/ReAct_Jax

ReAct architecture and training loop - now in Jax!

Primary LanguagePythonThe UnlicenseUnlicense

ReAct_Jax

ReAct architecture and training loop - now in Jax!

Setup

run.sh is the runner script for the Docker container. It pulls the latest version of the code from the dev branch, and runs train_model.py with the arguments specified in TRAIN_ARGS.

In the commands below, I download the script off a GitHub gist. You're better off forking this repo and changing the repo to directly wget from your fork.

The script takes care of actually pulling the docker container, the repo, and running the training loop across a TPU Pod slice automagically.

Important

Make sure to modify & rebuild the Dockerfile with your own API tokens (for WandB & HuggingFace)

Caution

Replace the docker image path (the envar IMAGE_PATH) in run.sh with your own DockerHub URL.
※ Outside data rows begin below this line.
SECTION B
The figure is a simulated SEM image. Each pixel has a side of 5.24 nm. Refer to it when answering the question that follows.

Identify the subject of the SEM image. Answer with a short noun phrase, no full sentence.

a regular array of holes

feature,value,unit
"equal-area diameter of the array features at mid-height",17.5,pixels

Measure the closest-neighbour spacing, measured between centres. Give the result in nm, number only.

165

  1. Run run.sh on your TPU pod slice (tested extensively with TPUv4-32)
  2. Declare your INSTANCE_NAME from GCP via export INSTANCE_NAME=<your_instance_name>
  3. Enjoy

Inferencing

python3 inferencer.py --checkpoint_path '/Users/neel/Documents/research/ReAct_Jax/ReAct/outputs/model 5000.eqx' --num_blocks 3 --width 256 --n_heads 4 --seqlen 196  --prompt "Sam is sad because"

Doing a training run

  1. First, get a preemptible TPUv4 node as a queued resource:

    gcloud alpha compute tpus queued-resources create $INSTANCE_NAME \
    --node-id react-node \
    --project react-jax \
    --zone us-central2-b \
    --accelerator-type v4-32 \
    --runtime-version tpu-vm-v4-base \
    --best-effort
  2. (Optiona) Setup the TPU pod slice with basics (nvim + NvChad):

    gcloud compute tpus tpu-vm ssh $INSTANCE_NAME \
    --zone=us-central2-b --worker=all --command="\
        sudo apt-get update; \
        sudo snap install nvim --classic; \
        git clone https://github.com/NvChad/starter ~/.config/nvim && nvim; \
        echo 'Setup done!'"
  3. And then actually kickoff the training by downloading the run.sh script and running it:

    gcloud compute tpus tpu-vm ssh $INSTANCE_NAME \
    --zone=us-central2-b --worker=all --command="\
        tmux kill-server; sudo rm -rf ./ReAct_Jax/ReAct/outputs/; \
        sleep 3s && wget https://gist.githubusercontent.com/neel04/3bfc7e4d9cd746829b7e72f1b6fac5de/raw/run.sh; \
        sleep 5s && tmux new-session -d 'bash run.sh &> out.log'; \
        sudo rm ./run.sh"

Troubleshooting

If you get errors regarding workers not being able to sync up at the distributed barrier, do:

gcloud compute tpus tpu-vm ssh --zone "us-central2-b" $INSTANCE_NAME --worker 'all' --project "react-jax" --command 'sudo docker system prune -f && sudo rm -rf ~/.cache;'

If Docker is unresponsive, just restart docker service:

gcloud compute tpus tpu-vm ssh --zone "us-central2-b" $INSTANCE_NAME --worker 'all' --project "react-jax" --command 'sudo systemctl restart docker'